Thursday, April 03, 2008

Witch Rejection

EDF rejected "The Witch of the Westmoors" just in time to bring me back down to some humble reality. I'm very thankful to Jordan Lapp for his comments and I think I can make the piece better because of them. For some bizarre reason, I was starting to feel like I could do no wrong and that everything I wrote must be in its perfect form. This is a dangerous place for a writer to be. Artistically you become like Terry Goodkind.

So I will revise a few things that I had fallen in love with despite excellent advice that suggested said love was misplaced. Luckily it is flash fiction and the revising will not take long. Then it's back to the submission rounds with a more firmly grounded sense of self.

6 comments:

Mark Goodyear said...

Rejection is always tough. I hate it every time. Kudos to you for taking it in stride!

KEANAN BRAND said...

Ah-ha-ha-ha-ha! (the remark about Terry Goodkind)

I think I only have one of his books, and it's okay, but the others I tried to read? I'm wondering why.

Bruce D. said...

Goodkind... or Jordan... barely got through the first Wheel of Time book and never went back.

Good luck with the next market.

Scriptorius Rex said...

MG- Rejection is good when it comes at the right time. God has a way of doing that to me.

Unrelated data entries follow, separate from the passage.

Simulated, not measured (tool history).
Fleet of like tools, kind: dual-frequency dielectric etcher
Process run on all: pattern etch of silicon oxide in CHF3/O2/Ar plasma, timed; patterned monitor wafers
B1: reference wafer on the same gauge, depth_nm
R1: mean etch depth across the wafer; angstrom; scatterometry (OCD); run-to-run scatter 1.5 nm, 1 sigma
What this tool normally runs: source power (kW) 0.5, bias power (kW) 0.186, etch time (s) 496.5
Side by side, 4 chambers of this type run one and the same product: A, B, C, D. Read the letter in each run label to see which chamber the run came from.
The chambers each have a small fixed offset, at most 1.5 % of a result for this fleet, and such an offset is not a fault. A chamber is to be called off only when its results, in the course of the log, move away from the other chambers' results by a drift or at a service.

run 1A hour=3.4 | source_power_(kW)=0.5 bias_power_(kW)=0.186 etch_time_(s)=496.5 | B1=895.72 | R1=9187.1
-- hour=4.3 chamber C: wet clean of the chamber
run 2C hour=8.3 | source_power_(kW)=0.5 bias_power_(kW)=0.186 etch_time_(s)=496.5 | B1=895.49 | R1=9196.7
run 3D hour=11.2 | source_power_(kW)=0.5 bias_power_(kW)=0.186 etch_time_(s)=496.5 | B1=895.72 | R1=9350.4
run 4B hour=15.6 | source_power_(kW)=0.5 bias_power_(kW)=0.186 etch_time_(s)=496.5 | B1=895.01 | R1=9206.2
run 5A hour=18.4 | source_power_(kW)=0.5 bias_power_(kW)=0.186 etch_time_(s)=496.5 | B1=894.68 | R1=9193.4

KB, BD- I thought Goodkind's Wizard's First Rule was interesting for about a hundred pages but I soon got tired of everything being the most emotional and most important and most all everything of the characters' lives. I just didn't give a rip about them. Robert Jordan is one I've never read; some of my friends think he's great but I don't have time for stories that go on and on and on...

Jordan Lapp said...

Goodkind started "okay" and went down from there. I read it to encourage a friend who doesn't read much to read them with me. By the time I got to "Naked Empire" I just about threw the book across the room.

And, BTW, I think it's the mark of a true professional that you took that rejection in the spirit that it was intended.

Scriptorius Rex said...

Jordan, I'm the first one to understand when business is business.